Data Ingestion

Bullet operates on a generic data container that it understands. In order to get Bullet to operate on your data, you need to convert your data records into this format. This conversion is usually done when you plug in your data source into Bullet. Bullet does not make any assumptions on where you get this data from. It could be Kafka, RabbitMQ, or something else.

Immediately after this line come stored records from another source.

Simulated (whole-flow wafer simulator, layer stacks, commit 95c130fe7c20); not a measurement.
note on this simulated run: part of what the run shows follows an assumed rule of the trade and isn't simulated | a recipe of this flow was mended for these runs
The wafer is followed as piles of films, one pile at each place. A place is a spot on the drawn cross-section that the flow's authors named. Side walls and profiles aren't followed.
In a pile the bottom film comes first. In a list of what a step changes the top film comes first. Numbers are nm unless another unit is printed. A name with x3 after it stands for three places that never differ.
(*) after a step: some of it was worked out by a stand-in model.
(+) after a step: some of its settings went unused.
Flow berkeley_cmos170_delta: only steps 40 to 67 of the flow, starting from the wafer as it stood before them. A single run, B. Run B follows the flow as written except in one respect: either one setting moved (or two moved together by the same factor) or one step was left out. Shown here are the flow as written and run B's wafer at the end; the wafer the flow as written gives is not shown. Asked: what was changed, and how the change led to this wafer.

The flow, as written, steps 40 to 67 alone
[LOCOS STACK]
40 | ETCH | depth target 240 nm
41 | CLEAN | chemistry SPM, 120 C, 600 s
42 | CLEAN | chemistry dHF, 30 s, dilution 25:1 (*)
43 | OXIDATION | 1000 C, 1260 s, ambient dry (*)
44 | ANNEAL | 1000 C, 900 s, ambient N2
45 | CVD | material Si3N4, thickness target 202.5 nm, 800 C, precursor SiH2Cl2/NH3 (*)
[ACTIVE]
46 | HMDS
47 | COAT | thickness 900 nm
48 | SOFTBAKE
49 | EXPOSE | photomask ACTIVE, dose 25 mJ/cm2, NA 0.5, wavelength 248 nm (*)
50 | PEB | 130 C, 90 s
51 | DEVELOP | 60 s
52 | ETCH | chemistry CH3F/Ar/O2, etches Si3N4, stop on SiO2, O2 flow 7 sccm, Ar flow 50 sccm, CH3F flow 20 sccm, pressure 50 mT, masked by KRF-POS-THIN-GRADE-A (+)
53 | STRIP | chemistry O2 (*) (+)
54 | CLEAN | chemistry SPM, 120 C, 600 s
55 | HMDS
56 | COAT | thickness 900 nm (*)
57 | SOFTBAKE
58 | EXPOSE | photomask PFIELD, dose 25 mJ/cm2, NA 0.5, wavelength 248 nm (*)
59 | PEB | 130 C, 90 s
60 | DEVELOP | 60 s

If you are trying to set up Bullet...

The rest of this page gives more information about the Record container and how to depend on it in code directly. If you are setting up Bullet, the Record is already included by default with the Bullet artifact. You can head on over to setting up the Storm topology to build the piece that gets your data into the Record container.

Bullet Record

The Bullet backend processes data that must be stored in a Bullet Record which is an abstract Java class that can be implemented as to be optimized for different backends or use-cases.

There are currently two concrete implementations of BulletRecord:

  1. SimpleBulletRecord which is based on a simple Java HashMap
  2. AvroBulletRecord which uses Avro for serialization

Types

Data placed into a Bullet Record is strongly typed. We support these types currently:

Primitives

  1. Boolean
  2. Integer
  3. Long
  4. Float
  5. Double
  6. String

Complex

  1. Map of Strings to any of the Primitives
  2. Map of Strings to any Map in 1
  3. List of any of the Primitives
  4. List of any Map in 1

With these types, it is unlikely you would have data that cannot be represented as Bullet Record but if you do, please let us know and we are more than willing to accommodate. It is also possible to place UNKNOWN container types such as Maps and Lists into the record. This can be useful for more deeply nested data structures or heterogenous container types. However, operations that extract fields from it can only work if the type of the extracted object is in the supported types above.

Installing the Record directly

Generally, you depend on the Bullet Core artifact for your Stream Processor when you plug in the piece that gets your data into the Stream processor. The Bullet Core artifact already brings in the Bullet Record containers as well. See the usage for the Storm for an example.

However, if you need it, the artifacts are available through Maven Central to depend on them in code directly. Below is a Maven example:

<dependency>
  <groupId>com.yahoo.bullet</groupId>
  <artifactId>bullet-record</artifactId>
  <version>${bullet.version}</version>
</dependency>

If you just need the jar artifact, you can download it directly from Maven Central.

You can also add <classifier>sources</classifier> or <classifier>javadoc</classifier> if you want the sources or the javadoc.